In the final work, Voices and Light Footsteps, Alston transcends any sense of darkness by returning to another of his favourite composers, Claudio Monteverdi, and through the music to the early seventeenth century period in which he lived. Not only are there traces of courtly Renaissance dance in the work (it is dedicated to the memory of Alston’s historical dance teacher, Belinda Quirey), but emotions and virtues that have supported him through difficult times appear to be subtly embedded in the choreography. Each member of the company has their own light and colour but their individuality is sublimated to the harmony of the whole. Voices and Light Footsteps is spiritually uplifting and visually stunning, with costumes by Peter Todd under lighting by Lawrance; its central duet, danced on alternate nights by Monique Jonas and Elly Braund with Shikkis, is its crowning achievement. The work ends, significantly, with Monteverdi’s Damigella Tutta Bella, which Alston notes ‘is the earliest music I can remember hopping around to as a small boy.’ TS Eliot could have written the epitaph with the last line of East Coker: ‘In my end is my beginning.’

Dancers in Richard Alston Dance Company for this Final Edition: Elly Braund, Niall Egan, Alejandra Gissler, Joshua Harriette, Jennifer Hayes, Monique Jonas, Nahum McLean, Nicholas Shikkis, Jason Tucker and Ellen Yilma.

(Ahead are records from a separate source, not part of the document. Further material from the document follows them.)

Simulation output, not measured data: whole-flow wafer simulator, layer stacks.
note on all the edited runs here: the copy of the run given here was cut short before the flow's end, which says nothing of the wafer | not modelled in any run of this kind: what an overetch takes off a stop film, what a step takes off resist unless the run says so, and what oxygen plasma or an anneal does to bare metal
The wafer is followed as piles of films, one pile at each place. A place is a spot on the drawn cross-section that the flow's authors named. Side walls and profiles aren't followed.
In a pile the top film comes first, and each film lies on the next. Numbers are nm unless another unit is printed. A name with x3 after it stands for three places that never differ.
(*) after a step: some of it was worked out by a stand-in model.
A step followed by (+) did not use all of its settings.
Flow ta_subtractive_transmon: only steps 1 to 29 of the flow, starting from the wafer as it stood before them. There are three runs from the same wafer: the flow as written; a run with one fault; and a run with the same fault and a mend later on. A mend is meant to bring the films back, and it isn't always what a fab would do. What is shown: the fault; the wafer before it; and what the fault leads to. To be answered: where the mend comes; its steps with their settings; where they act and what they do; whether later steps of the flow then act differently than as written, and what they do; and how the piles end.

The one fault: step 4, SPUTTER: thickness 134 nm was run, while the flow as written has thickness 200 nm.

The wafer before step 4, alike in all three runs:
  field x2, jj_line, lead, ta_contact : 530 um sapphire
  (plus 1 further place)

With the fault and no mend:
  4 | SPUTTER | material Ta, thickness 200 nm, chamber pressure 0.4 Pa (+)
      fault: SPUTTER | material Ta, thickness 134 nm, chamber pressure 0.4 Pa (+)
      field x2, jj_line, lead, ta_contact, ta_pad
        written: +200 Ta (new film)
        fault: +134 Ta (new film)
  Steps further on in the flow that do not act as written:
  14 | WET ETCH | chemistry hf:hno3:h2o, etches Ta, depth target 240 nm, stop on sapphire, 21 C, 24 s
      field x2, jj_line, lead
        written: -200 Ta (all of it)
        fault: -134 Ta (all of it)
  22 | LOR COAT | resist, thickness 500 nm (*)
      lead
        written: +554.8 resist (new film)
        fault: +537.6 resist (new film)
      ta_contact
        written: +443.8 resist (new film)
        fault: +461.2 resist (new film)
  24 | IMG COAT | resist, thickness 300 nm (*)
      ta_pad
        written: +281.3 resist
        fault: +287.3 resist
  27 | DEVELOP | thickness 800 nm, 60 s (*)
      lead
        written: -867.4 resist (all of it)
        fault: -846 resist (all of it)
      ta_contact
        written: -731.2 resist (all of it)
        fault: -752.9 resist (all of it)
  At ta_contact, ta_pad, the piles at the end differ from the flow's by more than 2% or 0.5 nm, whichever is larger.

Resolution 2017: Bridget Lappin, Mathieu Geffré & Stephen Quildan

Posted: February 4th, 2017 | Author: | Filed under: Performance | Tags: , , , , , , , , , , , , , , , | Comments Off on Resolution 2017: Bridget Lappin, Mathieu Geffré & Stephen Quildan

Resolution 2017, January 28: Bridget Lappin, Mathieu Geffré, Stephen Quildan

Marie Astrid Mence in a publicity photo for Not Hard (photo: Jack Thomson)

Bridget Lappin last year toyed with dual notions of exposure and concealment in The Art of Exposure and for this year’s Resolution she explores the dual notions of femininity and animality in Who’s Afraid of a Pussy Cat? Lappin is clearly drawn to paradoxes and she moves between them with her natural gifts of sensuality and strength. Here she takes her fascination with paradox to a sexually provocative level, conflating animality and femininity in a seamless line from forest to go-go bar, from faun to lap dancer. But there is a difference between embodiment and posture; Lappin indicates her inner paradoxes without fully expressing them and because of the sensual nature of dance in general and her performance in particular, she is partially successful. She seems to be aware of this paradox within a paradox for at one point she deliberately invokes Nijinsky’s portrayal of a faun in which, by all accounts, the separation between performer and animal was scandalously fine. Despite her best efforts (but not helped by her utilitarian costume of flowered bra and pants), Lappin’s own femininity maintains a distance from her animality, leaving a regret that the two are not more fully and selflessly integrated.

A recording of Nina Simone’s 1976 performance of Feelings at the Montreux Jazz Festival is the starting point for Mathieu Geffré’s What Songs May Do. The idea is that his two dancers, Angela Boix Duran and Joseba Yerro Izaguirre, are attending the concert in real time and their duet is the affect of Simone’s performance on their relationship. The beginning works beautifully as Duran and Izaguirre seem to arise out of the audience and walk languidly on to the stage to Simone singing Jacques Brel’s Ne Me Quitte Pas. This looks like a preview to a romantic duet but Simone’s Feelings brings out both tenderness and irritation, expectation and rejection in the couple: the feelings start to run amok. While Geffré’s title prepares us for this altercation between the musical and the physical, the latter starts to take on a separate existence; there is a section of locked bodies on the floor and another with dramatic runs and lifts that are effective in themselves (both dancers are totally immersed in what they do), but lose their choreographic relation to the music. Simone’s concert continues, applause and all, while Duran and Izaguirre become embroiled in a Bauschian tangle too reminiscent of Café Mueller. Our attention has been drawn away from what songs may do to the couple to what the couple is doing to the songs.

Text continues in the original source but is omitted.